Material Insider Participation

RAM.ON GmbH, a control person of the Company, has agreed to subscribe for, at a minimum, approximately 6,111,111 Units in the Offering for an aggregate subscription price of approximately $550,000. In addition, if any amount of the Offering is unsubscribed following the participation of other investors, including those participating under the Existing Security Holder Exemption (see below), RAM.ON GmbH has agreed to subscribe for the balance of the Offering.

Prospectus Exemptions and Existing Shareholder Participation

In addition to other prospectus exemptions commonly relied upon in private placements, including the accredited investor exemption, the Offering will be made available to existing shareholders of the Company who, as of the close of business on June 10, 2024 (the “Record Date”), held common shares of the Company (and who continue to hold such common shares as of the closing date), pursuant to the prospectus exemption available under Ontario Securities Commission Rule 45-501 – Ontario Prospectus and Registration Exemptions and equivalent provisions of applicable securities laws in other jurisdictions of Canada (the “Existing Security Holder Exemption”). Under the Existing Security Holder Exemption, existing shareholders that do not qualify as accredited investors are limited to a maximum investment of CDN $15,000 in a 12-month period unless the shareholder has obtained advice regarding the suitability of the investment and, if the shareholder is resident in a jurisdiction of Canada, that advice has been obtained from a person that is registered as an investment dealer in the jurisdiction. If the Company receives subscriptions from investors relying on the Existing Security Holder Exemption exceeding the maximum amount of the Offering, the Company intends to adjust the subscriptions received on a pro-rata basis.

Use of Proceeds

The Company intends to use the net proceeds from the Offering for post-closing opportunities associated with the Company’s recent acquisition of the assets of RePack OY, for the repayment of debt, and for general working capital purposes.

Instructions and Timeline for Existing Shareholders

If you are an existing shareholder of the Company as of the Record Date who is interested in participating in the Offering, please contact Elad Hameiri for further information:

elad@oceansix.com | +34 673 435 571
Avinguda de l'Albufera, 7, 46460 Silla, Valencia, Spain

Participation under the Existing Shareholder Exemption will be open from the date of this news release until June 25, 2024, with all required documentation to be provided to the Company on or before such date. If you are a shareholder of oceansix who held common shares on the Record Date and wish to participate in the Offering, please contact the Company on or before such date.

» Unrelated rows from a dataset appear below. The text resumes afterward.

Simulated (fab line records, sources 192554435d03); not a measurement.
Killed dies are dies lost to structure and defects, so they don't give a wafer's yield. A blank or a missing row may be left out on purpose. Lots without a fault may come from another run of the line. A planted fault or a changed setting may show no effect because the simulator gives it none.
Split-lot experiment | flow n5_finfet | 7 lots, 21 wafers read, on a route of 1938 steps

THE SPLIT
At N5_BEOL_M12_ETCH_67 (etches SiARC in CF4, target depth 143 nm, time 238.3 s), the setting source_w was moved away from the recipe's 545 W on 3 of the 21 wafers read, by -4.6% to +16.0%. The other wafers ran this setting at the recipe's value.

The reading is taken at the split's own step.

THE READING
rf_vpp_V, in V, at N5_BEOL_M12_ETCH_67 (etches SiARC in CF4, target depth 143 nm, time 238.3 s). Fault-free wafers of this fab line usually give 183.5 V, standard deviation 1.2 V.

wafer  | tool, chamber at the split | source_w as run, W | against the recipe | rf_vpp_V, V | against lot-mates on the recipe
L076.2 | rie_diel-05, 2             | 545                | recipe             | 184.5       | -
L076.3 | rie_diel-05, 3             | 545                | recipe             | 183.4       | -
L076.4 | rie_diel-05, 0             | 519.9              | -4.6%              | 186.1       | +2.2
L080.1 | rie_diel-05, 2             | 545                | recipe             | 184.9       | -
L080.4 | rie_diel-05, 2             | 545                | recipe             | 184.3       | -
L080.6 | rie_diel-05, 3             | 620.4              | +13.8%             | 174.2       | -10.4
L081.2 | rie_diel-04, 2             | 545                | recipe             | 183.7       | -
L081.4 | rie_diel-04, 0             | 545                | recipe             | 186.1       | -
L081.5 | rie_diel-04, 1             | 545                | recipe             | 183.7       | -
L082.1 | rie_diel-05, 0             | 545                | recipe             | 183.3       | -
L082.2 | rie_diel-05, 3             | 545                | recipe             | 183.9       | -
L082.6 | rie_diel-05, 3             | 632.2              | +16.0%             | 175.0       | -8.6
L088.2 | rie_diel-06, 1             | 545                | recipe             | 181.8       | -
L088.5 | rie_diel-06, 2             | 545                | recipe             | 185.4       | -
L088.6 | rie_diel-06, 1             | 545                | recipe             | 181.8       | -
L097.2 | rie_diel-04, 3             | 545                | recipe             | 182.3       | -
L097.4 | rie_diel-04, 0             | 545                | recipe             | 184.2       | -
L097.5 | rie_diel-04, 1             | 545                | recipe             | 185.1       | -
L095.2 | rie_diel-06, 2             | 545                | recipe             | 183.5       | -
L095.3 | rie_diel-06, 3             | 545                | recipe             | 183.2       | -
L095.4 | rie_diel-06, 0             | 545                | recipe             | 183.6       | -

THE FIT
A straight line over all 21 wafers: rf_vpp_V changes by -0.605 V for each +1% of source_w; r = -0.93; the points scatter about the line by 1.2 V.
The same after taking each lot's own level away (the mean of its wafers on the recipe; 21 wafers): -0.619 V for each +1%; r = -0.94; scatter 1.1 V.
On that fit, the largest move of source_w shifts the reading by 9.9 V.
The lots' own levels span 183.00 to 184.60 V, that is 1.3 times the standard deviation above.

Certain related parties of the Company, including RAM.ON GmbH, may participate in the Offering. Any participation of related parties will constitute a “related party transaction” within the meaning of Multilateral Instrument 61-101 – Protection of Minority Security Holders in Special Transactions (“MI 61- 101”). The Company intends to rely on exemptions from the formal valuation and minority shareholder approval requirements provided under subsections 5.5(a) and 5.7(a) of MI 61-101 on the basis that participation in the Offering by Insiders will not exceed 25% of the fair market value of the Company’s market capitalization, as well as certain other available exemptions. However, under Israeli company law, any subscription by a related party will require shareholder approval, which, if required, would most likely be sought at the Company’s upcoming annual shareholders meeting, scheduled to take place on July 18, 2024.

The Offering may close in one or more tranches as subscriptions are received. A first tranche closing of the Offering is expected to occur on or about June 28, 2024. The issuance of the Units will be subject to the satisfaction of certain conditions, including, but not limited to, the receipt of all necessary regulatory and other approvals, including approval by the Exchange. The Shares, Warrants, and any Warrant Shares issued upon exercise of the Warrants will be subject to a hold period of four months and one day from the date of the issuance of the Units.

The Units, Shares, Warrants and Warrant Shares will not be registered under the United States Securities Act of 1933, as amended (the “U.S. Securities Act”) and may not be offered or sold within the United States or to or for the account or benefit of U.S. persons, except in certain transactions exempt from the registration requirements of the U.S. Securities Act. This press release does not constitute an offer to sell or the solicitation of an offer to buy securities of the Company in the United States.

About oceansix

oceansix Future Paths Ltd. remains at the forefront of creating sustainable solutions that not only convert waste into valuable products but also advocate the principles of a circular economy. oceansix’s unwavering commitment to sustainability is intensified by its strategic alliance with RePack, magnifying its impact on global environmental challenges.

Disclaimer

This press release might include forward-looking statements based on current expectations and projections about future events. Generally, forward-looking statements and information may be identified by formulations using terms such as “expects”, “aims”, “anticipates”, “intends”, "plans", "believes", "seeks", "estimates" or "will". These are subject to risks, uncertainties, and changes in circumstances that may cause actual results to differ materially from those expressed or implied by such statements. In this press release, forward looking statements include statements regarding the participation in the Offering by RAM.ON GmbH, the use of proceeds from the Offering, the reliance on exemptions from the formal valuation and minority shareholder requirements under MI 61-101, the closing of the Offering, and obtaining Exchange approval for the Offering.

Approval & Accuracy

Neither TSX Venture Exchange nor its Regulation Services Provider (as defined in the policies of the TSX Venture Exchange) assumes responsibility for the adequacy or accuracy of this press release.